Trauma—brought about as a result of conflict or from living under an oppressive regime—affects a significant portion of the population in states in transition. Yet, the stress and trauma on individuals, their communities and practitioners, and its potentially negative impacts, are often ignored or misunderstood. Prolonged conflict may result in a vicious cycle where violence becomes the perceived norm and creates a society where crimes and violence are more likely to happen.
After conflict, a high priority for post-conflict countries is to reform the existing justice and security system. However, it is critical that those promoting the rule of law in conflict-affected countries strive to understand the impact of trauma on their work and proceed in a trauma-sensitive manner. The United States Institute of Peace believe that it is only by empowering post-conflict communities and practitioners in the field with the knowledge to diffuse the legacy of trauma will we be able to break the cycle of violence and build a better path to justice and security.
The United States Institute of Peace (USIP) invites you to a public event on "Trauma Resilience as a Keystone to Building the Rule of Law in Conflict-Affected Societies." The first panel will examine the phenomenon of trauma from the panelists' experiences in post-conflict zones and the ways in which it affects initiatives to promote justice, security, and the rule of law. The panelists will also share how their experiences became an impetus for the development of new and innovative approaches to building trauma resilience—the finding of pre-existing points of local resilience and building on those to ensure culturally and contextually appropriate responses to trauma.
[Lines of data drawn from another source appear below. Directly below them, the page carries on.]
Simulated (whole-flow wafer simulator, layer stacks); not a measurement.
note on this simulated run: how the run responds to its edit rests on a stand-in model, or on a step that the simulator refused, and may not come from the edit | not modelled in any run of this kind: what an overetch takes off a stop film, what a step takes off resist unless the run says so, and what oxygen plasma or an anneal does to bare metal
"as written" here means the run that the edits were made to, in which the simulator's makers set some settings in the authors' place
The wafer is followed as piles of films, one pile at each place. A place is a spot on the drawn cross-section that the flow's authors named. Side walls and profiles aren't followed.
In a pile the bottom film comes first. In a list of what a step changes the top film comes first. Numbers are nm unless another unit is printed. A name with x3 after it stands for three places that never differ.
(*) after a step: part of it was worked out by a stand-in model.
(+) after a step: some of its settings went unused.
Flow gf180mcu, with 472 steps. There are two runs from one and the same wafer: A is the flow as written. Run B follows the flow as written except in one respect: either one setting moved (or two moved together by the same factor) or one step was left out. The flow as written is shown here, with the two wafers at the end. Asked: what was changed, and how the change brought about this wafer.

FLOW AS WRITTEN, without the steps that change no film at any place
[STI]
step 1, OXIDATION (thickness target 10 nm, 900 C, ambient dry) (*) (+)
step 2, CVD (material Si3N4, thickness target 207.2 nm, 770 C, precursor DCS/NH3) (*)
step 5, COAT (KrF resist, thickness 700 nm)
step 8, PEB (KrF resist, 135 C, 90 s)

During the course of USIP's recent work in Libya, both high-level Libyan officials and the community identified trauma as a major issue affecting and hindering the establishment of rule of law. The second panel will focus on Libya as a case study for trauma issues and will examine the phenomenom among the general population as well as those who actively participated in the recent revolution. It will also look at the direct impact of trauma on current and future efforts to build justice, security, and the rule of law and what is needed to build trauma resilience in the Libyan context.